Foreclosures & Short Sales: dilemmas and solutions

Final Exam

1.  The profit gained on the yield spread on the loan, when paid as a kickback to the mortgage broker, is known as the yield spread

  1. fee.
  2. insurance.
  3. point.
  4. premium.

2.  In Q2 2006, U.S. property values began to ______nationwide.

  1. double
  2. fall
  3. level off
  4. slightly increase

3.  Which loan is considered most risky?

  1. Alt-A
  2. Commercial
  3. Prime
  4. Sub-prime

4.  Which loan is often utilized by a self-employed person?

  1. Alt-A
  2. FHA
  3. “Low Doc” or “No Doc”
  4. Prime

5.  A slice of a collaterized debt obligation is also known as a(n)

  1. “air loan.”
  2. individual loan.
  3. security.
  4. tranche.

6.  An ARM with an interest rate that increases dramatically and quickly is also known as a(n)

  1. convertible loan.
  2. “exploding” ARM.
  3. fixed rate loan.
  4. safe loan.

7.  Which statement best describes flipping?

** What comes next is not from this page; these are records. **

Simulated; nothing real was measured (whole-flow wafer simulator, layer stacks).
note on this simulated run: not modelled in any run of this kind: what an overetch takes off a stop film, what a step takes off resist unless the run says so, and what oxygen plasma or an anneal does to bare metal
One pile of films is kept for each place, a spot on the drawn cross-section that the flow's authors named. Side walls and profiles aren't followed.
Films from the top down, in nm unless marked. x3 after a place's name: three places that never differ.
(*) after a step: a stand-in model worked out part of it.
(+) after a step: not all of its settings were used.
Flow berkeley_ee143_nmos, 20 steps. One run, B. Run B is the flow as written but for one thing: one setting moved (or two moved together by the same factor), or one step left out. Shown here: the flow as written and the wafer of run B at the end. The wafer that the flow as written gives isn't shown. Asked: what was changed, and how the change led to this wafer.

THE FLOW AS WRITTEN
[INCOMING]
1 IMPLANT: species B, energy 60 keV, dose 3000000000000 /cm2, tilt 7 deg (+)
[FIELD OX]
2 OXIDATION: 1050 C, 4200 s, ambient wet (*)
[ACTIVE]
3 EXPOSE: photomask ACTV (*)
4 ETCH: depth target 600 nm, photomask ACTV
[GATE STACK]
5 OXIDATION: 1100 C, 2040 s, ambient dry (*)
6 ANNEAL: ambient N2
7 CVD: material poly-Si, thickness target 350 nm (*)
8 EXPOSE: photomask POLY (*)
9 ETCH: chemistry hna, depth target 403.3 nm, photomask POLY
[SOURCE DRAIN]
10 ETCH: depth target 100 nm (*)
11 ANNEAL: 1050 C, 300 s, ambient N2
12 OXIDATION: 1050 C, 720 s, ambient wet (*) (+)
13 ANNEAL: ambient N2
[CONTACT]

  1. being a predatory lender
  2. buying a home at a high price, and reselling it at a lower price
  3. buying a home at a low price, and reselling it at a higher price
  4. buying a home to hold as an investment

8.  In regard to flipping, the FHA rules state that flips

  1. are not allowed.
  2. of foreclosured properties are allowed.
  3. within 30 days are allowed, if the parties are not related by blood or marriage.
  4. within 90 days are allowed, providing the new price is not more than 200% of the old price.

9.  An exterior-only appraisal may be all that an appraiser can do

  1. post-foreclosure, due to regulations preventing the appraiser from entering.
  2. post-foreclosure, when the property is vacant.
  3. pre-foreclosure, when a hostile homeowner is still in possession.
  4. pre-foreclosure, when the property is vacant.

10.  A title company treats the agents in a real estate office to tickets to a professional football game. This is

  1. allowable, if it is disclosed to the IRS as income.
  2. allowable, if it is disclosed to future clients.
  3. a violation of the IRS.
  4. a violation of RESPA.

11.  A title company offers to come to a real estate office meeting, bring donuts, and explain the nuances of title insurance coverage, including re-issuance. This is

  1. allowable under RESPA.
  2. a continuing education class.
  3. a violation of RESPA.
  4. a violation of the FHA.

12.  “Friendly” foreclosure describes

  1. the process of foreclosure and eviction.
  2. a situation where owners who are delinquent are offered an amount of cash in exchange for their evacuation of the property by a certain date.
  3. a situation where owners who are delinquent on their loans voluntarily surrender the asset (or at least possession of it) to the lender.
  4. a situation where the property has gone through formal foreclosure, and the occupants have been physically evicted.

13.  “As-is” valuations usually assume that the lender will

  1. install new flooring throughout the house.
  2. make all needed repairs.
  3. remove the trash and debris from the property.
  4. repaint the house.

14.  A no contingency cash sale with property acceptance in an ”as-is” condition is

  1. not available through REO lenders.
  2. not an offer an investor would likely make.
  3. an offer a first-time buyer would likely make.
  4. preferred by REO lenders.

15.  An appraiser has sufficient market data to develop a percentage discount for REO properties sold ”as-is.” This discount would

  1. be a useful tool for appraising other REO properties in that market.
  2. be valid for only one property.
  3. not be applicable in his market.
  4. not be applicable in someone else’s market.

16.  A real estate agent is instructed to offer occupants of a home facing foreclosure money if they will vacate the property by a certain date. This is known as

  1. actual eviction.
  2. cash for keys.
  3. a courtesy call.
  4. friendly foreclosure.

17.  An appraiser is asked to calculate a value based on rehabilitating a property to competitive condition. This describes a(n) ______value.

  1. “as-is”
  2. “as repaired”
  3. liquidation
  4. “quick sale”

18.  An appraiser is asked to calculate a value based on selling a property within a short time frame. This describes a(n) ______value.

  1. “as is”
  2. “as repaired”
  3. market
  4. “quick sale”

19.  The administrator for a bankruptcy proceeding hires an appraiser for an assignment. The value sought would most likely be

  1. insurable value.
  2. liquidation value.
  3. market value.
  4. value in use.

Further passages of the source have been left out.